EDUCATION REALTY TRUST, INC.EMPLOYEE STOCK PURCHASE PLAN
Effective July 1, 2010
ARTICLE X
COMMON STOCK SUBJECT TO PLAN
10.01 | Shares Issued or Delivered. |
Upon the exercise of any Option the Company may deliver to the Participant (or the Participant’s broker if the Participant so directs) shares in book entry form of Common Stock from its authorized but unissued Common Stock or outstanding Common Stock acquired by or on behalf of the Company in the name of the Participant.
The maximum aggregate number of shares of Common Stock that may be issued or delivered under this Plan pursuant to the exercise of Options is 300,000 shares. The maximum aggregate number of shares that may be issued or delivered under this Plan shall be subject to adjustment as provided in Article XI .

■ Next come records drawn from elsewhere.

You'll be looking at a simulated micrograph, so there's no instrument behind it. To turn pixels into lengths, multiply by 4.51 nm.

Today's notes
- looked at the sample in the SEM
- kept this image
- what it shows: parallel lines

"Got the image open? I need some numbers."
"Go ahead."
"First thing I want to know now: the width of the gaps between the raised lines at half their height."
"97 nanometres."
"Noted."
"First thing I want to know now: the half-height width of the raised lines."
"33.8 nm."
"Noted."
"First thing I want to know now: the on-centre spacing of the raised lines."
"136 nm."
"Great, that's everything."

10.03 | Reallocation of Shares. |
If an Option is terminated, in whole or in part, for any reason other than its exercise, the number of shares of Common Stock allocated to the Option or portion thereof may be reallocated to other Options to be granted under this Plan.
10.04 | Restriction on Transferability. |
No share of Common Stock purchased upon the Participant’s exercise of his or her Option may be transferred until the date that is six (6) months following the applicable Date of Exercise. Each book entry form and any certificate evidencing the Common Stock purchased upon the Participant’s exercise of his or her Option shall bear a legend evidencing such six (6) month restriction on transferability.
ARTICLE XI
ADJUSTMENT UPON CHANGE IN COMMON STOCK
The maximum number of shares as to which Options may be granted under this Plan and the terms of outstanding Options shall be adjusted as the Committee shall determine to be equitably and proportionately required in the event that (a) the Company (i) effects one or more stock dividends, stock split-ups, subdivisions or consolidations of shares or (ii) engages in a transaction to which Section 424 of the Code applies or (b) there occurs any other similar event which, in the judgment of the Committee necessitates such action and which meets the requirements of Section 423 of the Code. Any determination made under this Article XI by the Committee shall be final and conclusive.
The issuance by the Company of shares of stock of any class, or securities convertible into shares of stock of any class, for cash or property, or for labor or services, either upon direct sale or upon the exercise of rights or warrants to subscribe therefor, or upon conversion of shares or obligations of the Company convertible into such shares or other securities, shall not affect, and no adjustment by reason thereof shall be made with respect to, the maximum number of shares as to which Options may be granted or the terms of outstanding Options.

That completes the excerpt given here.